At first glance, it seems quite extraordinary that the first (and only) explicit apology within the lengthy series, “sorry”, comes in the final tweet of the sequence! Though, taking the rest of the tweets into context, it is very obvious that this is quite evidently not the first time where the company is actually trying to appear apologetic towards its customers, or showing that it cares about the level of service which it should be able to provide. 

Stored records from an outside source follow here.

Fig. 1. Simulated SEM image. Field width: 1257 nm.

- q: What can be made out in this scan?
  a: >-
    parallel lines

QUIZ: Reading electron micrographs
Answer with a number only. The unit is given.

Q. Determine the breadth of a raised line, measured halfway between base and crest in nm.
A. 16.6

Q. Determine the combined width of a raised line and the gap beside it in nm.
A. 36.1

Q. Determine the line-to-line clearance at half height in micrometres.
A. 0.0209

Also of interest in the series of but-justifications is the use of the explicit speech act “thank you”, showing gratitude. It seems that the concepts of apology and gratitude could well be interlinked and this could provide further scope for investigation. Much like the sincerity involved with the use of apologies, it is only possible for a company to thank its customers if they genuinely believe that the company is indeed grateful for their custom and if the customers will actually accept the thanks which have been given. 

Within this second wave of tweets, the there are glimpses of the compensation culture of today, which is quite evident, especially in the privatised rail industry. Train delays cost companies millions, in fines, refunds and potential future lost revenue. It is in the company’s best financial interests to give as many incentives to keep their faith in using the company’s services, in order to thereby retain its customer base. The London Midland website has a section devoted to the various forms of “delay repay” compensation available to inconvenienced passengers after trains have been delayed or cancelled. This could be considered to be “hidden in plain sight”, as it is very easily accessible on the website, suggesting that the company is keen not to see any of its customers needlessly out of pocket. This is akin to the tweet which deals with any passengers interested in pursuing compensation claims – by going out of their way to demonstrate how they are happy to reimburse inconvenienced customers, the image of the company, in the eye of its current or prospective customers, is brought back into the state of equilibrium, thanks to this deployment of “positive face” tactics, in order to counteract the “negative face” of apologising. 

On review of both “waves” of tweets from November 5, it seems that the company was very much apologising implicitly throughout the period of disruption. But is it the case that explicit apologies were not included due to the 140 character limitations of tweets? However, one could argue that multiple tweets sent consecutively could be used, with a message (and an explicit apology) being split across two tweets (and therefore over 280 characters), but this does not occur through any of London Midland’s tweets. It could be due to the perceived nature of the severity of the problem. If, for instance, the problem was a one-off incident, such as a single train being cancelled, then a one-off tweet explaining and apologising would suffice. Conversely, a problem which can be for-seen as long running can generate a series of tweets, in which the implicit apology speech act is constructed through the various tweets but only completed by the final explicit speech act, to save on the repetition of each tweet being signed off with the words “sorry” or “apologise”. 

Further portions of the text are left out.